Christmas special part 3 – Christmas pudding
It’s traditional to make this pudding on Stir-up Sunday, the fifth Sunday before Christmas, so that it has time to mature before the big day. However, if you can hold yourself back, eat it the following Christmas, as a year or so of ageing makes the pudding so much richer, darker, gooey and complex. It’s definitely worth the wait. This recipe is very loosely based on one by good old Delia Smith, of course, but is boozier and better (I think).
Recipe: Christmas pudding.pdf
Makes: 1 large pudding
Preparation time: 1+ hours
Cooking time: 8 hours + 1 hour
Maturing time: 1 month to 1 year
225g (8 oz) currants
115g (4 oz) sultanas
115g (4 oz) dried figs, roughly chopped
115g (4 oz) pitted prunes, roughly chopped
225g (8 oz) raisins
115g (4 oz) candied citrus peel, chopped (preferably home-made – see other recipe)
55g (2 oz) crystallised ginger, chopped
170g (6 oz) self-raising flour
170g (6 oz) white stale-ish bread crumbs
170g (6 oz) suet, cleaned and chopped into tiny pieces (or unsalted butter)

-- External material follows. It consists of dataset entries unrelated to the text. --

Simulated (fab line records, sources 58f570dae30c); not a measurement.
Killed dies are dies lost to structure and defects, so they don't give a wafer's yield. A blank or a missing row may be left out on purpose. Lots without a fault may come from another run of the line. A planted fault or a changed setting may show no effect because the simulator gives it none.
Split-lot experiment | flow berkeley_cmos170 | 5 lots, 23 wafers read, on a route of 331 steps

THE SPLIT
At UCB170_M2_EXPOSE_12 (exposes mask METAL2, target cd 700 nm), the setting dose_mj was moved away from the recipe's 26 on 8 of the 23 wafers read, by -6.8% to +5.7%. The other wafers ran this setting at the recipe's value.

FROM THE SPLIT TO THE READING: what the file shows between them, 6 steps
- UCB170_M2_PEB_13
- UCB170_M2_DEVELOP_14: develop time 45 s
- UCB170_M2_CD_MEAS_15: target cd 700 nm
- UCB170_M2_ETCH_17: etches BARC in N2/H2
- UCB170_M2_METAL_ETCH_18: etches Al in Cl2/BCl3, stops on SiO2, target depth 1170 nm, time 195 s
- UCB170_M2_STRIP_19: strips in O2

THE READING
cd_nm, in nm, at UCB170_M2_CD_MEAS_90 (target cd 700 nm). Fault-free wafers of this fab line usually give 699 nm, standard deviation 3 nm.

225g (8 oz) muscovado sugar
30g (1 oz) almonds, ground
30g (1 oz) pecans/walnuts/skinned hazelnuts, ground
2 tbsps molasses or dark treacle
4 large eggs
zest of 1 large orange
zest of 1 large lemon
1 cooking apple, peeled, cored and grated
1 carrot, peeled and grated
1 small baking potato, peeled and grated
1/2 tsp ground nutmeg
1/2 tsp ground allspice
1/2 tsp ground clove
1/2 tsp powdered ginger
1/2 tsp ground cinnamon
1/2 tsp (regular table) salt
2 tbsps brandy
2 tbsps Grand Marnier
450ml (15+ US fl oz) Guinness (or barley wine, or a mix of the two)
melted butter for greasing the bowl
3 tbsps orange juice
2 tbsps lemon juice
1 tsp baking powder
- Measure the first 29 ingredients (down to and including the Guinness) into a large mixing bowl and stir well. Stir again. And again. It should be fairly sloppy. Cover with a tea towel and leave somewhere cool overnight.
- The next day, prepare an appropriately shaped and sized pudding basin by lining the base with two buttered disks of parchment paper and buttering the sides of the bowl as well. Bring a huge pot half full of water to a boil.
- Just before it’s time to steam your pudding, stir the citrus juices and baking powder into the mixture. Pour it into the prepared bowl and level off the top. Cover the top with two disks of buttered parchment paper. Tightly wrap the whole thing in two layers of foil. Secure it by tying string around the rim and also vertically around the pudding in several places.
- To steam the pudding you can either place a rack at the bottom of the pot of water, or use a steamer insert that fits, or suspend the pudding with string from a wooden spoon bridge across the top of the pot. I’ve never had a rack or steamer that fits, and find the wooden spoon bridge method to work just fine. The most important thing is that the base of the bowl does not touch the base of the pot. The second most important thing is that the water level comes to about an inch below the top of the bowl, and is maintained at this level by adding more water from the kettle when needed. And the third most important thing is that the water is kept at a low boil/hard simmer. Steam your pudding like this for 8 hours.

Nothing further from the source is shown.